Today’s post comes from my friend, colleague, and information architect extraordinaire, Lisa Loyo.
Recently we’ve had some new web sites that don’t work well with our Google Search Appliance (GSA). These nearly complete sites weren’t being indexed completely and in one case, secure search could not be implemented.
Stakeholders were panicking. Developers were scrambling to find quick fixes to big problems. Fingers were being pointed.
All of it was preventable.
First, in a nutshell, this is how the GSA works:
The GSA crawls pages looking via links for unique URLs that match patterns such as a domain. When it finds one, the page gets indexed. Pages that are not indexed cannot be found.
So, why can’t I find that page?
Imagine a page that contains a list of five products. Users can click a link to the see the next five products and so on. The first page showed up in the search results. The subsequent pages did not.
The problem? The URL didn’t change on the subsequent pages!
The GSA could not find a unique URL to index. Thus not all of the products were indexed. Quite the conundrum! We’ve seen this problem more than once. It’s easy enough to avoid if thinking about search from the beginning.
Similar to the incomplete indexing, on another site the secure content and the public content were on the same page. The level of exposure depended on whether or not a user was logged in. Unfortunately, the URLs of the secure and public content were the same. The secure content was not even in a separate directory so it was impossible for the GSA to differentiate between the two types of content.
Five tips to ensure your new site plays nice with the Google Search Appliance:
- Think through the search features you want early on.
- Determine what the search engine needs in order to implement the features, whether it be metadata, site structure or something else.

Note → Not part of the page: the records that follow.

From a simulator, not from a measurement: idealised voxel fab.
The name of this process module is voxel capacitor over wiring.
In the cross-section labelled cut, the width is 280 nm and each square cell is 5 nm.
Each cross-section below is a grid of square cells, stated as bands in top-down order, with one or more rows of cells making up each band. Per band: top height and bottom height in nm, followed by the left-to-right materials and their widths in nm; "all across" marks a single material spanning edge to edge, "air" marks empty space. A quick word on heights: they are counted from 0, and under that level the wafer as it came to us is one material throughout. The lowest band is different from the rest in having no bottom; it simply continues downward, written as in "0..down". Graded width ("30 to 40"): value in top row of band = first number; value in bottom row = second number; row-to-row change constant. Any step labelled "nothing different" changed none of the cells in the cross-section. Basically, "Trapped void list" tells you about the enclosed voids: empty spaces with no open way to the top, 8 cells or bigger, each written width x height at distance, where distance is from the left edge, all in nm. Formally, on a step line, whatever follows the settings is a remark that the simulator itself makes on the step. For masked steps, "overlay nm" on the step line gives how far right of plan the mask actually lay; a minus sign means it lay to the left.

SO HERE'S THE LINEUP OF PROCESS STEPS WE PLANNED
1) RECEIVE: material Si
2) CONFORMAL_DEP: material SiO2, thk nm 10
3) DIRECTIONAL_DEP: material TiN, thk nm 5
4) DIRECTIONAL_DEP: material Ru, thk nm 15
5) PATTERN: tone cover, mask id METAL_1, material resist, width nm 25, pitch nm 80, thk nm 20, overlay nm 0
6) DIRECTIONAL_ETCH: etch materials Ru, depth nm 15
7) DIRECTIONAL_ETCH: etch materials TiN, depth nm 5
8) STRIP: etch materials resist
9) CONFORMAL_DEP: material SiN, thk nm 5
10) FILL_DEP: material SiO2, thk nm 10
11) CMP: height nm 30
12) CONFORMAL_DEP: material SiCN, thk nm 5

- During early prototyping phase, discuss how to include everything the search engine needs in the web site.
- Test the search function as soon as possible not after the site is in beta and almost ready to launch.
- Think creatively! It’s possible to create content just for the site search engine but not public search engines or for viewing by the public. This can be a site map for indexing or a long list of specific items, such as directory entries to index.